Global warming, a recent warming of the Earth's surface and lower atmosphere,[10] is believed to be the result of an "enhanced greenhouse effect" mostly due to human-produced increases in atmospheric greenhouse gases.[11] This human induced part is referred to as anthropogenic global warming (AGW).

The Earth receives energy from the Sun mostly in the form of visible light and nearby wavelengths. About 50% of the sun's energy is absorbed at the Earth's surface. Like all bodies with a temperature above absolute zero the Earth's surface radiates energy in the infrared range. Greenhouse gases in the atmosphere absorb most of the infrared radiation emitted by the surface and pass the absorbed heat to other atmospheric gases through molecular collisions. The greenhouse gases also radiate in the infrared range. Radiation is emitted both upward, with part escaping to space, and downward toward Earth's surface. The surface and lower atmosphere are warmed by the part of the energy that is radiated downward, making our life on earth possible.

The term "greenhouse effect" is an analogy to greenhouses, and as all such things is not exact, and can and has been abused.

There is considerable confusion on the matter and a more thorough discussion is useful for understanding how greenhouses and the greenhouse effect work. Many sources make the "heat trapping" analogy of how a greenhouse limits convection to how the atmosphere performs a similar function through a different mechanism involving absorption and emission of infrared absorbing gases.

A greenhouse is built of any material that passes sunlight, usually glass, or plastic. It mainly heats up because the sun warms the ground inside, which then warms the air in the greenhouse. The air continues to heat because it is confined within the greenhouse, unlike the environment outside the greenhouse where warm air near the surface rises and mixes with cooler air aloft. This can be demonstrated by opening a small window near the roof of a greenhouse: the temperature will drop considerably. It has also been demonstrated experimentally (R. W. Wood, 1909) that a "greenhouse" with a cover of rock salt heats up an enclosure similarly to one with a glass cover.[23] Thus greenhouses work by a different mechanism, primarily by preventing convective cooling.

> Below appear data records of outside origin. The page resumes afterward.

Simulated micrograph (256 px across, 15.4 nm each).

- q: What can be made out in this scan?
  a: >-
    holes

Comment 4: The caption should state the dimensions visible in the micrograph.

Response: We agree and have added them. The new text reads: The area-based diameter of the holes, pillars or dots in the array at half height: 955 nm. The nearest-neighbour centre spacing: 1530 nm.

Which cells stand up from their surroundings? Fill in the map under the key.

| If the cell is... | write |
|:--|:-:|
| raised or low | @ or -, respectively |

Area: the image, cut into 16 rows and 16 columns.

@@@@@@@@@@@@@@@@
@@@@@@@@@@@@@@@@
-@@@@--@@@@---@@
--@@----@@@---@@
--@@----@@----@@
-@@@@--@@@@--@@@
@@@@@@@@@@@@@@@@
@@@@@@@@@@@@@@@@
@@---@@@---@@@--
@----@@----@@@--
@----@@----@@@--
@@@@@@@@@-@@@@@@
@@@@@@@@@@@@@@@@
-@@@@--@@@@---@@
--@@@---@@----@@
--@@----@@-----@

On the other hand, if one limits infrared radiation from the greenhouse, especially at night, one can substantially increase the temperature of the greenhouse, or limit the amount of heating that is needed. Aluminized screens which reflect the infrared thermal radiation so that it cannot heat the greenhouse windows are used for this purpose [26] As energy prices rise, similar screens are coming into increasing use in greenhouses.

This is an important hint for understanding the Woods experiment. In that case when a glass window was used at the top of the tube, it absorbed thermal energy transferred by radiation and radiatively emitted that energy to the outside from the top of the tube. When a rock salt window which transmits infrared was used, essentially the same amount of thermal infrared radiation was passed to the outside by radiation from the bottom and walls of the cylinder.

In the atmosphere, as in the greenhouse, sunlight heats the surface. A radiative balance is achieved when the thermal energy radiated to space matches the energy absorbed from the sun. Without greenhouse gases all of the energy radiated from the surface would reach space at the speed of light. As a practical matter none of the energy radiated from the surface at wavelengths that can be absorbed by the principal greenhouse gases reaches space directly. Rather due to cycles of absorption and emission, radiation at those frequencies is trapped within the atmosphere and can only be emitted by greenhouse gases high in the troposphere where the lapse rate ensures that it is significantly colder. Since the rate of emission by the colder molecules is much slower, the entire earth system must heat up in order to restore a radiative balance. In this way, the greenhouse effect limits the emission from the earth by radiation.

Both the greenhouse effect and the greenhouse limit the rate of thermal energy flowing out of the system. In that way they are similar. On the other hand in the case of a greenhouse, cutting off convection is the principal limit on the flow of energy. In the case of the greenhouse effect the rate of radiation from the Earth to space is limited by the greenhouse gases.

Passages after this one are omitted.